RANGERS have insisted Friday’s general meeting of shareholders will go ahead, despite requisitioner Dave King revealing he was informed by the current board he has already secured a “landslide victory” in his bid to remove them.
King yesterday released a statement in which he accused the two remaining current directors, Derek Llambias and Barry Leach, of clinging on to their positions in an attempt to ensure they each receive sizeable pay-offs.
The South Africa-based businessman called on Llambias and Leach to follow James Easdale and David Somers by resigning from the board in order to avoid the cost of staging the scheduled general meeting at Ibrox.
But the embattled Rangers regime responded before close of business, issuing a stock exchange statement which claimed King is premature in claiming success and suggesting some shareholders may change their proxy votes by personal attendance at the meeting.
In a separate stock exchange statement, Rangers also revealed that the second £5 million tranche of Sports Direct’s £10m loan facility to the club is in the process of being drawn down to meeting urgent funding requirements at the club. But they also warn that Sports Direct could withhold the funds in the event of “material changes” at the club.

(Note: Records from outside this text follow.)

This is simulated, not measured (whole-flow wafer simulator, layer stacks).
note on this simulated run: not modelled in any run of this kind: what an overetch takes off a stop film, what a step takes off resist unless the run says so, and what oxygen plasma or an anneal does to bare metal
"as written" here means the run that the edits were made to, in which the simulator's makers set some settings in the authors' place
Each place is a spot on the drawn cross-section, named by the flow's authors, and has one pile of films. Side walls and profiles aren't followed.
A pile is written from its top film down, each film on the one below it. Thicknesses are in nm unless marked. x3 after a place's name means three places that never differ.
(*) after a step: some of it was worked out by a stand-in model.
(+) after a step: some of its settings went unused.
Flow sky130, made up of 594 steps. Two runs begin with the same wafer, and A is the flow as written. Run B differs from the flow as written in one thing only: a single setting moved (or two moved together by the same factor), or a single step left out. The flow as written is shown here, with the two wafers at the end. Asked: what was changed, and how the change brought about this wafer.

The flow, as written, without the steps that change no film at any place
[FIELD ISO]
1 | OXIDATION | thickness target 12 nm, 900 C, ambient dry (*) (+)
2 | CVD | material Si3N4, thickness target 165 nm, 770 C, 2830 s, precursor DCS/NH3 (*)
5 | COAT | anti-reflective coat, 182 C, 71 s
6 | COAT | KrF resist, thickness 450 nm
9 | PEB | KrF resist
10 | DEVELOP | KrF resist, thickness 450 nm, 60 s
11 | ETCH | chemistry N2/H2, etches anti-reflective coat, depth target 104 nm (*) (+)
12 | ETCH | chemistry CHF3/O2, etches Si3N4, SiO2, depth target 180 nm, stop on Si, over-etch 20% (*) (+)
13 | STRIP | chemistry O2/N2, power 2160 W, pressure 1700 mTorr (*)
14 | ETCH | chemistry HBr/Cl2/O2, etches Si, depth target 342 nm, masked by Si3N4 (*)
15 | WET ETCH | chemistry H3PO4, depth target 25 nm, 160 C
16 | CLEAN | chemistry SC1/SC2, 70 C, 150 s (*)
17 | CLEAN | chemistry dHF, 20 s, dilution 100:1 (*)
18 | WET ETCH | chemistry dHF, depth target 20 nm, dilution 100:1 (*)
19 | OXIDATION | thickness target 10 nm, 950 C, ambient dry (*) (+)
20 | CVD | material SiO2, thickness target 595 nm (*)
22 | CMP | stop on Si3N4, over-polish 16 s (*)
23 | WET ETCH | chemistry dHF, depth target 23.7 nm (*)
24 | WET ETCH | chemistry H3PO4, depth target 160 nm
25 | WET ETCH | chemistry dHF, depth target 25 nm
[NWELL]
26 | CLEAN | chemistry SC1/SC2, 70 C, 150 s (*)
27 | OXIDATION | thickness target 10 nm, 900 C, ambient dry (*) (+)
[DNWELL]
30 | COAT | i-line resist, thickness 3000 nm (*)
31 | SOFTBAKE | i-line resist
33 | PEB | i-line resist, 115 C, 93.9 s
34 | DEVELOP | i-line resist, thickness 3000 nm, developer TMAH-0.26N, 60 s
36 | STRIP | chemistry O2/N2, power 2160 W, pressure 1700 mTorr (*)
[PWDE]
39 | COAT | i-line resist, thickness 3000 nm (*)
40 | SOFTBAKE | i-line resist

That appears to be a clear reference to the possibility of Llambias and Leach, both close associates of Sports Direct owner Mike Ashley, being removed.
On yet another dramatic day in the Rangers saga, King fired the first salvo with his statement intended to put the heat firmly on Llambias and Leach. He also released an email he sent to both men detailing a phone conversation between them on Monday.
“All of the Rangers directors that are subject to my requisition have now accepted that my resolutions have been successful and there is now no need for the general meeting to proceed,” said King. “Mr Llambias put it best by advising me that I had achieved a “landslide” victory. I wish to thank all shareholders, and particularly the fans, for this resounding success. The future now looks more recognisable for all Rangers stakeholders.
“James Easdale and David Somers did the right thing by resigning, however the two appointees of Mr Ashley have stubbornly refused to resign and are using their current position (as remaining directors) to withhold implementation of the resolutions for personal gain.
“Now that the incoming board and I can focus on the future I will issue a further press statement outlining the immediate and intermediate steps that we have to take as we commence the road to re-establishing Rangers to the institution that its legacy demands.”
King’s email, sent to Llambias and Leach at their Rangers club email addresses, reads: “Gentlemen I refer to our joint telephone call yesterday and to prior indirect approaches on your joint behalf to secure exit compensation. For the record, I confirm that yesterday’s call was recorded in terms of WH Ireland’s routine policy.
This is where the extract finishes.